Despite slashing core expenses in recent years to account for falling membership and rising legal fees, the National Rifle Association (NRA) has continued to shell out big bucks for luxury air travel.
According to a purchasing policy disclosure report obtained by The Reload, the NRA spent more than $1.2 million with private jet companies in 2022 alone. The report—which details more than $50 million in spending on vendors with which the organization does not have a contract—documents approximately $750,000 in spending to a company called Magellan Jets LLC and another $517,000 to Corporate America Aviation Inc.
The purchasing policy disclosure arrives at the same time as financial documents detailing the group’s continued freefall in membership numbers and year-end revenue. Those have both steadily declined year-over-year since 2018, down from nearly 5.5 million members to just 4.3 million. Revenue plummeted by more than $100 million over the same timeframe.
As a result, the group has been continuously cutting spending on education and training, competitive shooting, and other programs at the core of its mission. The NRA spent roughly $28 million less than what was budgeted for all areas other than legal costs and publications, yet it still operated at a loss of around $11 million in 2022—calling into question the decision to continue spending large sums on premium air travel.

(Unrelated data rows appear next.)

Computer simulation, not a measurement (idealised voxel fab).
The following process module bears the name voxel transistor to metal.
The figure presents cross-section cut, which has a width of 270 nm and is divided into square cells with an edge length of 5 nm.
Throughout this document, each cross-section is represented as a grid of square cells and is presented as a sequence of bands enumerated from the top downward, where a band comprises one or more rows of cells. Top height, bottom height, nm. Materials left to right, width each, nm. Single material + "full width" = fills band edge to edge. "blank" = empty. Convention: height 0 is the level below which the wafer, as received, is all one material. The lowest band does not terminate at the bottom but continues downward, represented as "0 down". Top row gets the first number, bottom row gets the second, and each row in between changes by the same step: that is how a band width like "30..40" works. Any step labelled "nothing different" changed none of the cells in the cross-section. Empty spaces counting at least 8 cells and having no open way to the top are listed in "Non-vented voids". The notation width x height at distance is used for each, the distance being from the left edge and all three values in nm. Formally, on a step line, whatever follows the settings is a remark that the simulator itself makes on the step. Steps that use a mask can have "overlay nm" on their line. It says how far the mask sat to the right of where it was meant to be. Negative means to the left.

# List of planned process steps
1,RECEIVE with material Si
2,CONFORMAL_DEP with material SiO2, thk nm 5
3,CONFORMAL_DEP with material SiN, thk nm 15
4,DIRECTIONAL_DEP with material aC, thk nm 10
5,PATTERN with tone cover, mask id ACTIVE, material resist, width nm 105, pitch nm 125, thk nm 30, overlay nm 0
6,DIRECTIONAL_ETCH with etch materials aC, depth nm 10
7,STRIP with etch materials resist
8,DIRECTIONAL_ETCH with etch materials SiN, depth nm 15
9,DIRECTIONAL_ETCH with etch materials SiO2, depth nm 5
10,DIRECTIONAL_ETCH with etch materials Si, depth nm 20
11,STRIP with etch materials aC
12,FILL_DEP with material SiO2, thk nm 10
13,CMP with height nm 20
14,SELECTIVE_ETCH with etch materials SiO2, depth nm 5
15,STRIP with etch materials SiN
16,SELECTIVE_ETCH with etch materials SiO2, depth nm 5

That’s especially true since the group’s past spending on private air travel has come under fire in recent years after allegations began coming out in 2019 that Executive Vice President Wayne LaPierre and other NRA executives were billing the organization for unnecessary jet trips and other personal expenses. Those allegations have fueled distrust of the organization and alienated some members.
“I don’t feel good spending any of my hard earned dollars on an organization that’s full of graft and corruption,” Thomas Laumann, a nearly 40-year member of the NRA, told The Guardian. “If they’re not out there defending the rights of the people or advocating for safety, but just more advocating for lining their own pockets, it’s almost like the politicians in Washington.”
The allegations also led to the filing of a corruption lawsuit by New York Attorney General Letitia James (D.), who initially sought to dissolve the organization. A state judge dismissed that attempt but allowed James to press for court-appointed overseers for the NRA and the removal of Wayne LaPierre.
In the legal proceedings surrounding that corruption suit, LaPierre testified that it was the organization’s policy that he always fly private, “for security reasons.” He also testified that he was unaware of “any limits under this policy on the kind of plane he can charter, how far he can go, or the amount of money he can spend on the flights.” The legal proceedings also confirmed that the use of private charter flights was extended to LaPierre’s relatives, including his wife and niece, even when he was not on board. From May 2015 to April 2019, the NRA racked up over $1 million in expenses for private flights on which LaPierre was not a passenger, according to a court filing.
LaPierre was forced to reimburse the NRA nearly $300,000 for personal travel expenses billed to the organization from 2015 to 2019.
The NRA did not respond to a request for comment. It is unclear who flew on the private planes, where the planes were taken, and if the group’s board of directors approved the private air travel expenses.